Despite being a Londoner for 20 years, I have to confess I’d never been here until recently, and I was impressed! There’s a big focus on family visitors, from exploring Londidium (the city’s name in Roman times) to the Great Fire of London and a real-life Victorian shopping street. It offers free admission too, and like the V&A, has backpacks to hire that are full of great age-appropriate activities (the info desk can help with this). My advice would be to combine a visit here with a look around St. Paul’s Cathedral, which is nearby and deserves to be seen.

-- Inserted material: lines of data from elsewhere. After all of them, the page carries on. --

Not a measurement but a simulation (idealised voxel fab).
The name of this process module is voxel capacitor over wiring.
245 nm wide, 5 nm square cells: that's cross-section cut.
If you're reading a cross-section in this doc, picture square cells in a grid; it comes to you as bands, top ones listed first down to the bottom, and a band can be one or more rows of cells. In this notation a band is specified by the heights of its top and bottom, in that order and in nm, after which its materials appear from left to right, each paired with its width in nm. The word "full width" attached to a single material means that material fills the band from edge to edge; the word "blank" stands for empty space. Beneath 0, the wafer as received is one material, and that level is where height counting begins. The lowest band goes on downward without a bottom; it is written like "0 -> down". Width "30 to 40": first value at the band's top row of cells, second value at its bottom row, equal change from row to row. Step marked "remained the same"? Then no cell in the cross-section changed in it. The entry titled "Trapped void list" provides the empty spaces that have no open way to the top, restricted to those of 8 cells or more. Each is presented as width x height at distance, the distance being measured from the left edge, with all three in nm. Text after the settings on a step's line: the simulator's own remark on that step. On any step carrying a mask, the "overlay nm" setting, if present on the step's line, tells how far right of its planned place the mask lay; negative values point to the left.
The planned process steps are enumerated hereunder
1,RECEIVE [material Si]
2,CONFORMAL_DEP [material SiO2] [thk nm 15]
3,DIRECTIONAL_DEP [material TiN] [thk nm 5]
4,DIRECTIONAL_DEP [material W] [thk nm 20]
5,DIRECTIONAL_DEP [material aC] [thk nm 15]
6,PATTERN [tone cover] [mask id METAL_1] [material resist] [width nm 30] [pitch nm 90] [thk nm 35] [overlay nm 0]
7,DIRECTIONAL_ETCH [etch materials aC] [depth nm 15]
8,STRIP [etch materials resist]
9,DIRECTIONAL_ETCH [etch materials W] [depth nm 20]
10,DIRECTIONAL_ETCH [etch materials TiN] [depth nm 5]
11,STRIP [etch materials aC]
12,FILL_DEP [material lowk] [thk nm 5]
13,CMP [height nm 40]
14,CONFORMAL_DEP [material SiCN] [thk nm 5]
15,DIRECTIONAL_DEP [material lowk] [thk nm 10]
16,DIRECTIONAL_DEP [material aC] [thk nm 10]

This makes the list as something slightly different. The Horniman was set up by a successful tea trader more than 100 years ago who brought back exotic finds from his travels around the world to his home in southeast London. Compared to the central London museums, the Horniman is pretty small and somewhat quaint. However, it’s loved by local mums and schools, who bring their children here in droves all year round. Aimed directly at children, there’s a small aquarium, a Great Hall full of stuffed animals and a big section on bugs and insects, which kids seem to love.
What’s great? It’s far more chilled out than the big museums, so works well for smaller children, say ages 3 to 8. And it’s set in beautiful gardens with wind chimes and a playground, and boasts one of the most spectacular views of London’s skyline.
The Horniman isn’t particularly easy to get to if you don’t know London well, so treat yourself to a cab. The museum would be great place to visit if you’re in the locality anyway, or just fancy some time away from central London and want to experience life as a local family.